In certain embodiments, a stuffing box isolation apparatus may include a threaded rod 102, an anchor component 110 disposed at a lower end of the threaded rod 102 that secures the tool within the stuffing box, a rubber element 104 disposed longitudinally along a portion of the threaded rod 102, the rubber element 104 configured to engage an inner bore of the stuffing box, a first washer 106 disposed at a first end of the rubber element 104, a first threaded nut 108 on the threaded rod 102 and abutting the first washer 106, a second washer 106 disposed at a second end of the rubber element 104, and a second threaded nut 108 on the threaded rod 102 and abutting the second washer 106.

Referring to FIGS. 2-5, methods of using or installing the stuffing box isolation apparatus 100 within an open bore 52 of a stuffing box 50 are disclosed. As shown in FIG. 2, installing a tool 100 on a wellhead 51 includes (shown in FIG. 4) first inserting the isolation apparatus 100 within the open bore 52 of the stuffing box 50. The stuffing box isolation apparatus 100 is inserted downward into the stuffing box 50 where the anchor component 110 is engaged and/or opened to lock and anchor the isolation apparatus 100 within the stuffing box 50 (shown in FIGS. 3 and 4). Next, the sealing element 104 is radially expanded by longitudinally compressing the sealing element 104 to engage the open bore 52 of the stuffing box 50. Alternatively, the expanded sealing element 104 may engage one or more rubber packing elements 54 present within the stuffing box bore, or any other inner surface within the bore 52 of the stuffing box 50.

For example, longitudinally compressing the sealing element 104 between two rigid surfaces or flat washers 106 may include rotating threaded nuts 108 on the central rod 102 abutting the flat washers 106 in a clockwise rotation, thereby compressing the sealing element 104 between the two flat washers 106. Further, anchoring the isolation apparatus 100 may include radially expanding portions of the anchor component 110 and engaging an open bore 52 surface within the stuffing box 50 to restrict longitudinal movement of the isolation apparatus 100 relative to the stuffing box 50. Finally, to remove the isolation apparatus 100 from the stuffing box 50, the stuffing box 50 may be disassembled (shown in FIG. 5).

The claimed subject matter is not to be limited in scope by the specific embodiments described herein. Indeed, various modifications of the invention in addition to those described herein will become apparent to those skilled in the art from the foregoing description. Such modifications are intended to fall within the scope of the appended claims.

All references cited herein are incorporated herein by reference in their entirety to the extent that they are not inconsistent and for all purposes to the same extent as if each individual publication, patent or patent application was specifically and individually indicated to be incorporated by reference in its entirety for all purposes.
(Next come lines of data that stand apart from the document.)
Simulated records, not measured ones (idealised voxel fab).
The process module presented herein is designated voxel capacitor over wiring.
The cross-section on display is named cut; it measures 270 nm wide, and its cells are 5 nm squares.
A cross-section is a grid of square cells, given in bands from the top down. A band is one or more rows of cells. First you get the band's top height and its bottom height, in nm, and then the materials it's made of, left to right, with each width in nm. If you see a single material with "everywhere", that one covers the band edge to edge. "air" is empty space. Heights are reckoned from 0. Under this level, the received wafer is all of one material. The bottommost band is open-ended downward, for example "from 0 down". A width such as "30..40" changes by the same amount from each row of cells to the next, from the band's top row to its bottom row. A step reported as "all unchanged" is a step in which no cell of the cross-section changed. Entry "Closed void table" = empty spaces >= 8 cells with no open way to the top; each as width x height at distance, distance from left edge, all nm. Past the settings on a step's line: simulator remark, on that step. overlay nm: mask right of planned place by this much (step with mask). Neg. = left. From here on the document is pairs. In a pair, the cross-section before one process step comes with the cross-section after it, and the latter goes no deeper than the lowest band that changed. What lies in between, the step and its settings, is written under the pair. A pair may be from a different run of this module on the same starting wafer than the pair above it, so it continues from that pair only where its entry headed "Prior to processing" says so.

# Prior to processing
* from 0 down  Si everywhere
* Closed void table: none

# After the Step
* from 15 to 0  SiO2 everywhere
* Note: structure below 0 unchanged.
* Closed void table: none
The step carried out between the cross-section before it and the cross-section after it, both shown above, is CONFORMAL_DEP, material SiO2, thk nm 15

The citation of any publication is for its disclosure prior to the filing date and should not be construed as an admission that the present invention is not entitled to antedate such publication by virtue of prior invention.

Claims

1. An isolation apparatus, the apparatus comprising:

a central rod having at least an anchor component that secures the apparatus to a stuffing box; and

a sealing element coupled to the central rod concentrically to sealingly engage an inner surface of an open bore of the stuffing box;

wherein the isolation apparatus is for insertion into the open bore of a stuffing box at a well head and wherein the sealing element upon being axially compressed, expands radially to seal the open bore.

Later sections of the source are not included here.